Today’s tabloid press is multi-media. The Enquirer et al compete with People, Us Weekly, countless web sites too numerous to list, TV and cable shows also too numerous to list and even the major network news divisions. “Legitimate” newspapers and evening news broadcasts have turned their shrinking news holds into cesspools of gossip. It’s apparently more important for news organizations to spend resources to track down Tiger Woods’ alleged mistresses than to have news bureaus across the country to research serious news.
Titillation is in. Sound bites trump (now there’s a real tabloid word—it can be a verb, a noun or a proper name) reasoned discourse about national and international issues.
Is this what journalism schools are teaching these days? I went to J-school in the year of Watergate. After that watershed event, everyone wanted to be an investigative reporter, exposing political wrongdoing. Now the expose being sought has a seamier side. I hope this is not just the ranting of a sixty-year-old. Maybe I’m disillusioned because half the people reported on are unknown to me.
But I’d like to think my rant is more weighty, a disappointment in the quality of reporting, a belief that most reports lack context. Among other things, context is knowing what happened or what was said before the story of the moment. It involves research. Intelligence. Curiosity. More research. Innate skepticism. Even more research.

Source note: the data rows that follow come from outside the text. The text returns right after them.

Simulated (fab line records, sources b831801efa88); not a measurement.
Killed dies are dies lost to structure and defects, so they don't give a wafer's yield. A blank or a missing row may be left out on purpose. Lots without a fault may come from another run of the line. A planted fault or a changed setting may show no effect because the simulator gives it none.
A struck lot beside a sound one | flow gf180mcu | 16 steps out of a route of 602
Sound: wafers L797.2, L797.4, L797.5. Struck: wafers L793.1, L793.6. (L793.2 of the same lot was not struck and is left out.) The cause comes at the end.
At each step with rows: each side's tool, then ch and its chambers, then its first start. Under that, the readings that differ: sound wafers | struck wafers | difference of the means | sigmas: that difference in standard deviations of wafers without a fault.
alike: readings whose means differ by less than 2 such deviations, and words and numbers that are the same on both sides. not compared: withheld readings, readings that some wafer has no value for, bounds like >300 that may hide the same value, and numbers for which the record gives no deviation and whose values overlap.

The recent brouhaha over new guidelines for mammograms, suggested by a presidential commission, is a prime example. Though the Obama administration is being excoriated by Republicans over the recommendations, few reporters have noted that the panel that proposed the new guidelines was not appointed by Obama. It was chosen by a Republican president, George W. Bush.
Good reporting also demands accountability. Why is Jon Stewart of the Daily Show (and the late Tim Russert) almost the only one who exposes the past? Politicians live in the moment. Their positions shift, like sails in the wind. They expect no one to remember what they said years, months, even weeks ago. They backpedal when caught, claiming to be quoted out of context.
For many years I carried a “Small Society” cartoon in my wallet. The one frame cartoon depicted a political aide telling his irate boss, “Senator, it’s not that you were misquoted. It’s that they reported word for word what you shouldn’t have said in the first place.”
TV news depends on conflict, drama, confrontation. It’s a lot easier to air a political attack than do all the research necessary to show the accuser held the now-discredited view when his or her party was in power. Why do reporters let them get away with it? Because they’re lazy. Or no good. Or pressured by management to “sell the sizzle, not the steak.”
Why does the public reward political blowhards with support and votes? Sadly, because most Americans are just uninformed. We’re forgetful. We lack context. We’ve come to rely on our newscasts to keep them honest. But the media is as complicit as the politicians in keeping America in the dark.
Whose Sari Now: Perhaps it’s been reported already, but I’d be curious to know how many red saris similar to the one worn by Michaele Salahi have been sold since she partied at the state dinner at the White House. If you know, please email me.
Birthright: My “younger” sister Lee who is older than I am by two years (she has a biblical complex—she thinks she sold me her middle-child birthright, whatever that is) is displaying maternal instincts towards me. She worries about my venturing out sockless in the cold.
“The head and the toes are the first to feel cold and to allow body warmth to seep out. Given your diminishing hair amount I’d think again of no socks policy...just a helpful sister’s advice...not that you ever take my advice...,” she wrote in a recent email.
Didn’t realize I was losing my hair, at least in any noticeable fashion. She has peculiar eyesight for someone nearly 3,000 miles away in Los Angeles. But she’s right about it getting colder. It was 38 degrees when I went outside early Sunday afternoon, sockless. Wasn’t bad at all.
But Lee did have an interesting suggestion: “I suggest that you give in to Mother Nature and start wearing socks. To distinguish business dress from free man's dress, wear only funky, silly socks.....there are many on the market.”
Not a bad idea, but as she suggested in her motherly tone, when did I ever take her advice? I’m just not ready to give in. My “public” keeps demanding to see me sockless. Last week I didn’t disappoint four separate inquirers.